December 13, 2006

HoHoHo-ing Through The Holidays

This holiday season is especially hard for me and my family because of the loss of my brother in August. Not only will we notice the large physical absence (as he took up space that equalled to six feet, five inches tall and the width of the jolly green giant), we'll miss his little holiday hijinx. For example, when Boyfriend and I have my family over for a pre-Christmas holiday cheer evening of drinks, dinner, and general milling about, my brother would secretly go over to our Nativity scene, hide the baby Jesus somewhere behind a shepherd, and replace him with a sheep in the crib. He claimed it was not yet Christmas and Jesus shouldn't be featured in the scene until Christmas Day. At my parents' house on Christmas Day he would be donned in a bright green crocheted necktie (a gift I made for him many years ago as a joke) and Frosty The Snowman socks, and would inevitably take a ribbon and bow from one of his gifts and tie it around his head, either as a little bonnet or as an especially fancy sweatband. He was a playful little fella, that's for sure.

Trying to get in the spirit of things has been difficult, to say the least. I miss my brother in his splendor, and I miss the way he drove me nuts. It's also very difficult to stand by in my own grief and watch the other people in my family suffer through their grief too.

In spite of succeeding in decorating the house and trimming the tree, I've felt little holiday spirit so far. It doesn't help that it's December 13th in Minnesota and not only do we not have snow, but temperatures are up into the mid 40s - downright balmy. What the hell?

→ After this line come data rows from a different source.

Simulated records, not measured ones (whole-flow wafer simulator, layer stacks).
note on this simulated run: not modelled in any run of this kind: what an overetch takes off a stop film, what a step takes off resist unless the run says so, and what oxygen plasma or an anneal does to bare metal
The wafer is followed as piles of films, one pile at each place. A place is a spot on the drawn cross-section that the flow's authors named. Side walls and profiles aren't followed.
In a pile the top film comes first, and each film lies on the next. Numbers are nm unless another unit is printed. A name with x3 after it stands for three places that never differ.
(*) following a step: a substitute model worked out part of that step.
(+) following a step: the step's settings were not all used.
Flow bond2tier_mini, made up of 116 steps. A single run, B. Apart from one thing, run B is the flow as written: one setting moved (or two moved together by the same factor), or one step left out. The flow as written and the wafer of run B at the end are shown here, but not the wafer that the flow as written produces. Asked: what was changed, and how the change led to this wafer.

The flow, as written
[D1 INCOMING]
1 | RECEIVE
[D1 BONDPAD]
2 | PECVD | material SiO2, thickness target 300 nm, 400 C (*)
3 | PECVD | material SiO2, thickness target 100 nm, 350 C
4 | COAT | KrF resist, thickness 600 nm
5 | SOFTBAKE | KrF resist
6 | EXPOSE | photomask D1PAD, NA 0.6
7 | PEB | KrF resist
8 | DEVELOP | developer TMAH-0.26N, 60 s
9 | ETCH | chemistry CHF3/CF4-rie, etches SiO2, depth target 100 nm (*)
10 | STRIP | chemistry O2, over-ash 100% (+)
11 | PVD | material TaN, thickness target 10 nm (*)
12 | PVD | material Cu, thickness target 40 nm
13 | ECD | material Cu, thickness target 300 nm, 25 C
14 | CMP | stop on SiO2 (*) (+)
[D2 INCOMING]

But today after I got home from work I filled the CD changer with Christmas music and commenced to make some Christmas cookies. First on the list was Madeleines. I've never made them before, and from the looks and taste of what I made, I may never make them again. So much for the nutty-flavored cookies. Then I made my traditional Cream Wafers (which can be found in the Betty Crocker Cookie Book). I fell in love with these cookies when my grandma made them years ago. It's taken me many years to get them just right. A marble cutting board and a marble rolling pin help in keeping the dough chilled, and I finally got it through my thick skull that instead of spreading the filling onto these incredibly short (as in flaky) and delicate cookies with a knife, it's much better to squirt the filling with a pastry bag.

As I was processing, chilling, rolling, cutting, baking, and squirting my little heart out, Neil Diamond was belting out Oh Holy Night and the Hallelujah Chorus, Ertha Kit was teasing with Santa Baby, and Bing Crosby was crooning White Christmas. I do believe I got into the Christmas spirit there for a minute.

Could it be that life actually goes on after someone you love dies? Yes, in one form or another it does. I had a fairly festive evening proven by Christmas tunes echoing in my mind and flour all over the front of my shirt. Tomorrow I might actually sit down and address some Christmas cards, damn it.

Maybe I'm being a big baby about all this death stuff, or maybe this is something that everyone has gone through and just never let me in on the big secret about how hard it is. Whatever the case may be, I am determined to at least fake my way through this holiday sans my little brother.

As I look around and see the stockings hung by the chimney with care, the tinsel twinkling on the glorious Christmas tree, and the candle flames flickering, something isn't quite right.

I think there needs to be a sheep in baby Jesus' crib, and all will be right with the universe.